Whether states imposing new requirements (and Holder has implied that the Department will challenge new laws in states not covered by the 1965 law) are doing so because they believe their legislators believe the NBA is unjustifiably dominated by blacks (inaccurate and accurate, respectively) or because they recognize that racial minorities mostly cast their votes for Democrats (accurate, and more likely the motivation) should not be controlling. Either way, the laws should not be tolerated, inasmuch as they are intended to have a particular, and adverse, effect on black citizens.
Notably, individuals will be allowed to vote in caucuses throughout Iowa tonight without having to show identification, pursuant to rules established by the state Democratic Party. Brad Friedman observes "since only Republicans are on the IA Republican Caucus ballot, unlike general elections, the GOP has no interest in disenfranchising their own voters." He states the obvious: "Polling place photo ID laws, passed in states where Republicans took control in the wave election of 2010, are instituted for one purpose and one purpose only: to suppress the votes of voters such as the elderly, minorities and students, all of whom have a dastardly tendency to vote for Democratic candidates rather than Republicans."
Perpetrators of racial discrimination ought not to be able to hide behind the cloak of "states rights." But neither should the adversaries in the matter of same-sex marriage. Rick Santorum has at least one thing right, having recently told MSNBC's Chuck Todd, according to Think Progress, "I think marriage has to be one thing for everybody. We can't have 50 different marriage laws in this country."
Instead, of course, we have the Defense of Marriage Act, which defines marriage as the union of a man and a woman (Section 3) and authorizes states to refuse to recognize same-sex marriages performed in another state (Section 2). Lawsuits have been filed challenging DOMA as violative of the full faith and credit clause in Article IV, Section 1 of the U.S. Constitution and the Holder Justice Department has announced its refusal to defend Section 3 of the law in court.
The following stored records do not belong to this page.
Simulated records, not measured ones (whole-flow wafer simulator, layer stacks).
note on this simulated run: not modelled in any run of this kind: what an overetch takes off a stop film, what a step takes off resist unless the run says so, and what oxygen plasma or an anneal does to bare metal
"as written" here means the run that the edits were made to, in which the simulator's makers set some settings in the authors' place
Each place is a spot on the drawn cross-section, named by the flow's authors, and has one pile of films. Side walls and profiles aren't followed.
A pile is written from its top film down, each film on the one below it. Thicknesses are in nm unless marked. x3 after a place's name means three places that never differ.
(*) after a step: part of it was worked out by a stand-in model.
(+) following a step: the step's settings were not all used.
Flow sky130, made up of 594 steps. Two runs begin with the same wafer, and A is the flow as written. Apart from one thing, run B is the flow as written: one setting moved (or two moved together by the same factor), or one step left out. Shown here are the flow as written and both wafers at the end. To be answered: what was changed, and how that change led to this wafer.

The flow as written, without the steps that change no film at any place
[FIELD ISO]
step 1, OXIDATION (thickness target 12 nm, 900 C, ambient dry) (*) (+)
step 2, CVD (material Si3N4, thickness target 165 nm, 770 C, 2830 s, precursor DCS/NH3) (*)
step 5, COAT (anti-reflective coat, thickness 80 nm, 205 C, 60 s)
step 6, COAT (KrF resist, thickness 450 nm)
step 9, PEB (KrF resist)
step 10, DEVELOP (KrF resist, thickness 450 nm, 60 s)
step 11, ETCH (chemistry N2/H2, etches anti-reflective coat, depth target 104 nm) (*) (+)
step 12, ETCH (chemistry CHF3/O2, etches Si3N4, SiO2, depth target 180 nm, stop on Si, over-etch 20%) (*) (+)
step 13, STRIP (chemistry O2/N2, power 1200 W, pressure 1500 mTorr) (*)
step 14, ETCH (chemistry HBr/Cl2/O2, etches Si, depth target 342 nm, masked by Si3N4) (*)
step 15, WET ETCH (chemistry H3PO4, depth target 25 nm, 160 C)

Meanwhile, efforts are underway in the U.S. Congress to repeal DOMA. The momentum toward granting the right of same-sex marriage throughout the country may be brought to climax or, as Santorum wishes, a constitutional amendment barring the unconventional practice may be enacted (though that appears highly unlikely). Either way, however, this issue, as well as preserving the right to vote free of restrictions imposed by Republican partisans, calls for aggressive, definitive, federal action, whatever the annoyance to states rights purists.